Every second of The Only She Chapters reeks of composerly ambition.

Beginning his recording career as Prefuse 73 a decade back, Scott Herren’s dedicated his work to the advancement of hip-hop production. While his far-reaching efforts haven’t always been embraced by grill-wearing, neighborhood toughs, the six proper long-player’s he’s issued dice up the genre and splice it back together with the sort of intelligence only an astute student of the game might muster.

The Only She Chapters should immediately sound detached from earlier efforts, not necessarily in tone or intent, but structure. Compared to 2009’s Everything She Touched Turned Ampexian (Warp), which surprisingly approached kraut territories on occasion, The Only She Chapters runs together forming a 50-minute procession of subtle production techniques. Making the album such a unique entry in Herren’s catalog is simply the fact that none of the tracks included here seem to have been conceived for the purpose of an emcee rhyming over top it all. There’s really no correlation to Vocal Studies + Uprock Narratives (Warp, 2001), the producer’s long-playing debut, which sported verses from DOOM, Aesop Rock, and Mikah 9. And that’s a surprise.

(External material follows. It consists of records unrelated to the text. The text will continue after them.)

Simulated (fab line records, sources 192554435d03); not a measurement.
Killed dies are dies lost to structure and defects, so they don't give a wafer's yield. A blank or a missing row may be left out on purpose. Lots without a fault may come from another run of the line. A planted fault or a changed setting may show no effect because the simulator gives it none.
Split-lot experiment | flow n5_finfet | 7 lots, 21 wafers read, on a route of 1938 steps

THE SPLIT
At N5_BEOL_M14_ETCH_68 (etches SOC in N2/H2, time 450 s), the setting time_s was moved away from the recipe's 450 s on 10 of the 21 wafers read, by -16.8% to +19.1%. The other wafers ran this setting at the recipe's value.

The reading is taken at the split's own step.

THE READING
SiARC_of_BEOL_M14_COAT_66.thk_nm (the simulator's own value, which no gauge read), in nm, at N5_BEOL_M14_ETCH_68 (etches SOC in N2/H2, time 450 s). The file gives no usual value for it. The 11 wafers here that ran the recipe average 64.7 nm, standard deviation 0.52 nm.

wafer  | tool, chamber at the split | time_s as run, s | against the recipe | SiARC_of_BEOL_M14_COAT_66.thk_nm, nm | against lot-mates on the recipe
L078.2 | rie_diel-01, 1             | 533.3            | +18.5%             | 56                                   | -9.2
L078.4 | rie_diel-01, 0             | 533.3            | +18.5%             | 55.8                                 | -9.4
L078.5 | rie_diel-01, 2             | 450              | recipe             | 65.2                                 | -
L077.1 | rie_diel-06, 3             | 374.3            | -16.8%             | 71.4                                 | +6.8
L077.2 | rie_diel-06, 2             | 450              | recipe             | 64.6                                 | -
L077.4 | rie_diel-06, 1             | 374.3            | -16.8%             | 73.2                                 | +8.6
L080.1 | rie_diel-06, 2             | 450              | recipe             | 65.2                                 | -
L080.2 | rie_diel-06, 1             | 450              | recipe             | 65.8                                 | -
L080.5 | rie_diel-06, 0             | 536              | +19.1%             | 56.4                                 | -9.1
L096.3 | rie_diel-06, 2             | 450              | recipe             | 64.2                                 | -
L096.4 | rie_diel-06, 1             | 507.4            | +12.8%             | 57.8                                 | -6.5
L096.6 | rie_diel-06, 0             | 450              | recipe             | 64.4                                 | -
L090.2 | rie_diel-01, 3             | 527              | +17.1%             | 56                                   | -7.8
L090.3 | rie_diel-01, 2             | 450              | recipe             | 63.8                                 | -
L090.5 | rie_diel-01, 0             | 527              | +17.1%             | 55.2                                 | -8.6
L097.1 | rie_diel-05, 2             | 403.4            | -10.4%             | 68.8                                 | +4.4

Supplanting rappers on The Only She Chapters, Herren decided to feature a spate of femme-vocalists. Thing is, there aren’t too many lyrics, per se, just a bunch of distant moaning meant as an additional layer for each track. Occasionally, it works. Occasionally, it doesn’t – Faidherbe’s contribution on “The Only Contact She’s Willing To Give” goes so far as to detract from what sounds like a sample from some free-improv dumped into the mix. What’s astounding about Herren’s latest effort is its similarity of intent to Odd Nosdam’s Level Live Wires (Anticon, 2007). The East Bay producer went and approached composing as an exersize in ambiance, drawing as much from minimalism as from Chill Rob G.

With such high praise, Herren’s successful efforts, like the slowly paced, eerie “The Only Valentine’s Day Failure,” are mitigated by sprinkling in all those crooners. Balancing ambition and placating an audience hasn’t ever been the easiest task. And while some longtime fans are going to remain appreciative of Herren’s wide-eyed approach to adapting the medium, The Only She Chapters might just as likely end up in the used bin at your local record emporium. Of course, those passing the exploration of ideas set forth here are most likely the same folks touting Eminen’s verbosity. And that’s nonsense – unless we’re talking about his appearance on that High & Mighty disc.